Sunday 16 October 2011

Deutsche Lit !November 2011!

So, given that some people (@Lizzy and @Caroline) have decided it to be German book month in November, and I am a massive German book fan, and November is my birthday month, I feel this is all coming together to encourage me to blog about some of my favourites! Although it obviously isn't yet November....

Perhaps I have to declare, I studied German literature. I know, it's a problem. Free license to buy all those beautiful books with at least the theory that it was helping my degree... Anyways, now that I live and work in the North East of England, instead of living in Germany or studying Germany, there is slightly less time for this obsession. Nevertheless, until recently, when I started my new job and moved closer to work, I used to have about 2-3 hours a day on public transport, which was often used to continue this habit.

Down to business. I find it difficult to name absolute favourites, given as I am to mentally being prepared for someone at uni to argue the opposite point of view. I must confess though that I haven't necessarily read everything in German. A crime I realise. In particular, no. 1, which admittedly was a Christmas present from my parents in the gorgeous new translation. And if I'm honest I don't think I would have made it through the German. It might have been abandoned, or rather put aside for later, like currently my copy of Dr Faustus by Mann.

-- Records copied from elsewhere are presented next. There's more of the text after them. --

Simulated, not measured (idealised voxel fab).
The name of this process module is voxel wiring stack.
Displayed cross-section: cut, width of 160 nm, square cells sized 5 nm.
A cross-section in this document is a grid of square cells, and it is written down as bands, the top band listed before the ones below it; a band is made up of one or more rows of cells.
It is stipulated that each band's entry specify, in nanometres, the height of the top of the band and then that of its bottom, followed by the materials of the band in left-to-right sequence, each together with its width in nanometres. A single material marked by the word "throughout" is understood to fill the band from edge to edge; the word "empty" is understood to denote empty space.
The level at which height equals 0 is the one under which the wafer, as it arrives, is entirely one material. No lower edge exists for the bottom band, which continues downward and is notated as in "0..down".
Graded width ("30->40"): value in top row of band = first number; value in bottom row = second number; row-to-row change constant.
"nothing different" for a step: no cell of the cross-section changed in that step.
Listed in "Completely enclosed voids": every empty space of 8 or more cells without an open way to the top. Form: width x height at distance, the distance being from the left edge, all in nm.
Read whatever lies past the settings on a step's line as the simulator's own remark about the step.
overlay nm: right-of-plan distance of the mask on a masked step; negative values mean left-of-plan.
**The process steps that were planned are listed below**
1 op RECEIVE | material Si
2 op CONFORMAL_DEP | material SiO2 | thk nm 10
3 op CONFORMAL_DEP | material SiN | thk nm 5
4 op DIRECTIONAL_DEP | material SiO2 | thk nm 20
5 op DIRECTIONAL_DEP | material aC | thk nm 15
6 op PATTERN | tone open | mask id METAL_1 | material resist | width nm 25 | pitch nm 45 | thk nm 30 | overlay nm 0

  1. Der Zauberberg, T. Mann. Just excellent. There is little else to say.
  2. Effi Briest, Fontane. I only read this a few months ago, after having heard others rave about it for quite some time. My copy was actually free from the Faculty library last year before I left... which means that the annotations were incredible...
  3. Die Blechtrommel, Grass. I love Grass. I know he's arrogant and self-conscious, and not completely free of moral ambiguity, but this one is epic. I have more by him on my bookshelf at my parents that I have actually read, than probably anyone else (apart from, like, Roald Dahl).
  4. Plays by Lenz: i.e. Die Soldaten, Der Hofmeister, Der neue Menoza :-) I know, I studied them, I even wrote about them, but they are brilliant. Everyone says of Kafka how forward looking he was, and he's read widely in translation because of this, but this should be true for more writers/dramatists etc etc etc. Ok rant over.
  5. And whilst we're on dramatists: Schiller. In particular, Maria Stuart, Don Karlos and the Wallenstein trilogy.
  6. Der fremde Freund, Christoph Hein. I came to this, again, rather late. It's one of those ones Germans study in school. I swallowed it in I think 1 or 2 sittings.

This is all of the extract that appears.